Your dashboards aren’t this critical. Photo from Unsplash

How many dashboards can one person reasonably gain insight from and act upon? While I don’t know the answer (this would actually be a great survey), I hope we can all agree the limit does exist. When we run before we walk and create a dashboard for every question asked without analyzing the question itself, that’s when dashboard bloat happens.

Definition: Dashboard bloat is the effect on an organization when time is wasted finding the relevant visual to answer a question or recreating visuals that already exist.

The cost in this case is time (and thus efficiency). When the holy grail Looker instance is poorly organized, the Head of Growth spends more time looking for that one useful graph on CAC segmented by paid versus free users than actually altering the growth strategy. If cleanliness and organization have already gone down the drain, the analytics team recreates visualizations that already exist.

Dashboard bloat can be the result of a poorly implemented self-serve strategy or the direct antithesis of self-serve, depending on your viewpoint. Some have been saying dashboards aren’t the answer since 2013, but coming up on 10 years later they’re as used as ever. While there certainly are new trends like data apps, automated insights, and operationalized data — dashboards aren’t going anywhere for a long time.
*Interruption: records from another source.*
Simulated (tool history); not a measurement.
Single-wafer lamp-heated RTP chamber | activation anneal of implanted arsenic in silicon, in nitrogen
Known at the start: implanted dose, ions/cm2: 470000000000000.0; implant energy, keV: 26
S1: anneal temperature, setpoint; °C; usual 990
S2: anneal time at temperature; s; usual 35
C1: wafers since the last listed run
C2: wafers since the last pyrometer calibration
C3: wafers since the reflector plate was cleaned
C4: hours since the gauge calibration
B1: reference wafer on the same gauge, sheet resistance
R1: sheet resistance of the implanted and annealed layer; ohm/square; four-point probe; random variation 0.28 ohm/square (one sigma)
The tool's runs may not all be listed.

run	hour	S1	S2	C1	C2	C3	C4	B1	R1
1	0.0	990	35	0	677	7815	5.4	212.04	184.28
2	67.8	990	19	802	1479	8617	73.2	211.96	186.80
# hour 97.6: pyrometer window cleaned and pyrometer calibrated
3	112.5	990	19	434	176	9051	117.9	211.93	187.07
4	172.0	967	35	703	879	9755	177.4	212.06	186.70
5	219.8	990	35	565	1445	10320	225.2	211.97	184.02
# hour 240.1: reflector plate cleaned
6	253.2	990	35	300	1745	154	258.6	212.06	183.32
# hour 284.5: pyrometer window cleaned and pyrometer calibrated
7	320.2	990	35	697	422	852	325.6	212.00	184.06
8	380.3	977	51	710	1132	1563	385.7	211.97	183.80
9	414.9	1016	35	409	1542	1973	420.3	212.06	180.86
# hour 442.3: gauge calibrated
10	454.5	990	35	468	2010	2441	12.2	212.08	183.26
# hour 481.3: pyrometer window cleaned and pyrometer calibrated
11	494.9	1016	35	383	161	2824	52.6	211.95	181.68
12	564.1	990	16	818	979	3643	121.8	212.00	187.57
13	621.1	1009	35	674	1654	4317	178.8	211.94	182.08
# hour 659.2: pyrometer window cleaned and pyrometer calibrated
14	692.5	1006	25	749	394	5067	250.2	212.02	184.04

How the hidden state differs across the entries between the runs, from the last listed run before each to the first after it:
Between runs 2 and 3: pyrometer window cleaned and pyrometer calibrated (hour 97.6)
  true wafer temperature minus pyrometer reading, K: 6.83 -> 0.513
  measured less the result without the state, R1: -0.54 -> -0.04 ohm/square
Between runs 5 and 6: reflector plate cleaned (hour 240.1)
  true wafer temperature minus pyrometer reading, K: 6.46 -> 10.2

Under the premise they’re here to stay — how do we organize them?

They say startups win because they move fast, which is the case with analytics teams in startups as well. There is usually so much to do, so it’s hard to prioritize strategy over constant execution of everything and anything until tech debt is already there.

On the off chance anyone reading is just starting to think about BI tool strategy, this section is for you. Usually, strategy talks come after going too far too fast and needing to retrace your steps backwards. In that case, answering these questions is about how you want the world to look, not how it looks today.

Dashboard bloat can only be avoided by answering high-level questions about how you, a data leader, envision BI looking within your organization and actively course correcting to align with the vision as closely as possible.

💡 Think about overall analytics strategy.

  • How do you decide which data products to prioritize and how they will be delivered?
  • Who is responsible for modeling data and building visualizations?

💡Get specific with rules of the game for BI.

  • How are the folders in the instance organized?
  • Who has view, edit, and admin permissions in the organization?
  • When do visualizations reach end-of-life status and are no longer supported?

Answers to these questions vary depending on company size (50 vs 500 people?), culture (centralized or distributed analytics team?), business type (B2B or B2C?), and more. That last question, though, is the most important.

Let’s start from the beginning: here is the basic strategy I start with.

Analytics strategy

  1. Make sure each data product has a purpose, big enough to prioritize ongoing maintenance of the data product. The purpose should tie to a larger company goal.
  2. Identify and document SLAs for each data product. Does attribution source per user really need to be exposed via an API and will it actually be used in near real-time? (No. It definitely won’t.)
  3. Each data product should answer a question, not be a statement (ie. instead of “CAC of free vs paid users”, do “When is CAC lowest between free and paid users?”).

BI instance organization

  1. Organize your instance in folders by team. A “general” folder can include company-wide metrics but shouldn’t be overused.
  2. Each team should have edit access to only their team folder and view access to everything else (with exceptions, like team performance or PII).
  3. Clean up your BI instance automatically — this is so important that it deserves its own section.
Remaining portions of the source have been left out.